Estimate the size of an etx index

This section describes the factors that might make your etx index larger than it needs to be and consequently cause your queries to run slower than they need to run.

The size of an etx index can vary widely, depending on a number of factors. These factors include:
  • The nature of the data to be indexed

    If your documents contain much numeric data, such as the data found in financial reports, and you specify a character set that indexes numeric characters, each string of numbers is indexed as if it were a word. This can increase the number of unique words in the index.

  • The index parameters that you specify

    If you specify PHRASE_SUPPORT=MEDIUM or PHRASE_SUPPORT=MAXIMUM, the index will be two to four times larger than if you specify PHRASE_SUPPORT=NONE.

  • Stopword lists

    An etx index built with a stopword list (specified by STOPWORD_LIST='my_stopwordlist') is generally slightly smaller than an index that contains all the words in a document. However, if you also specify INCLUDE_STOPWORDS='TRUE', the index is approximately 50% larger.

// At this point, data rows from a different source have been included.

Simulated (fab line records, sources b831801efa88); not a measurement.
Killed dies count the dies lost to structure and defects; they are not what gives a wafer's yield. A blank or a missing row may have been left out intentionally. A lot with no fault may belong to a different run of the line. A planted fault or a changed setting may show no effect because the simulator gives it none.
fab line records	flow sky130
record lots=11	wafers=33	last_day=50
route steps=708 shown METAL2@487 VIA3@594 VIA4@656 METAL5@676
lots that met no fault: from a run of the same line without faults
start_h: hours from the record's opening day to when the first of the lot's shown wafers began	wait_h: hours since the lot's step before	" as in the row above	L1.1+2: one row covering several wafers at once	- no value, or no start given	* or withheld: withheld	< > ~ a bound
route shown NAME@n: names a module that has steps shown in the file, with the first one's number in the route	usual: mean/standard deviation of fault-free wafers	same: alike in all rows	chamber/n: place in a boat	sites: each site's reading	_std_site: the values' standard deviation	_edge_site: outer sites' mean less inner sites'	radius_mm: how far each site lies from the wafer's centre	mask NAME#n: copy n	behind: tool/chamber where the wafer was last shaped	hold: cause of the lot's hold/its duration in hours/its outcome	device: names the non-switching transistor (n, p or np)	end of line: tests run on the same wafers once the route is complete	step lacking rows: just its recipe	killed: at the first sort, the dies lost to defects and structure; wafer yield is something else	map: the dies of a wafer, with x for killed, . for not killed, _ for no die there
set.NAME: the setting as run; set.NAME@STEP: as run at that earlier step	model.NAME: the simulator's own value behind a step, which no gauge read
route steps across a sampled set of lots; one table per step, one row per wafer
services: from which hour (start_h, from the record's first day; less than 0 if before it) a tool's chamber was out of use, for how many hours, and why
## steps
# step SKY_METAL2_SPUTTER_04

Predicting the size of an etx index is made more complicated by the fact that it is not directly proportional to the number of documents or words in a document. The following table shows etx index sizes for various combinations of index parameters.
Word support Phrase support Stopword list Include stopwords Total index size, in disk pages, for an etx index containing 100,000 documents
Exact None No False 29 KB
Exact None Yes False 28 KB
Exact Medium No False 69 KB
Exact Maximum No False 87 KB
Exact Maximum Yes False 62 KB
Exact Maximum Yes True 87 KB
Pattern None No False 34 KB
Pattern None Yes True 34 KB
Pattern Medium No False 73 KB
Pattern Maximum No False 92 KB
Pattern Maximum Yes False 67 KB
Pattern Maximum Yes True 92 KB
The average size of the documents in this table is 2 KB.
Tip: The size of document you want to index is limited by the amount of virtual memory on your machine. For example, if you have 1 GB of virtual memory, you can only index documents that are smaller than 1 GB.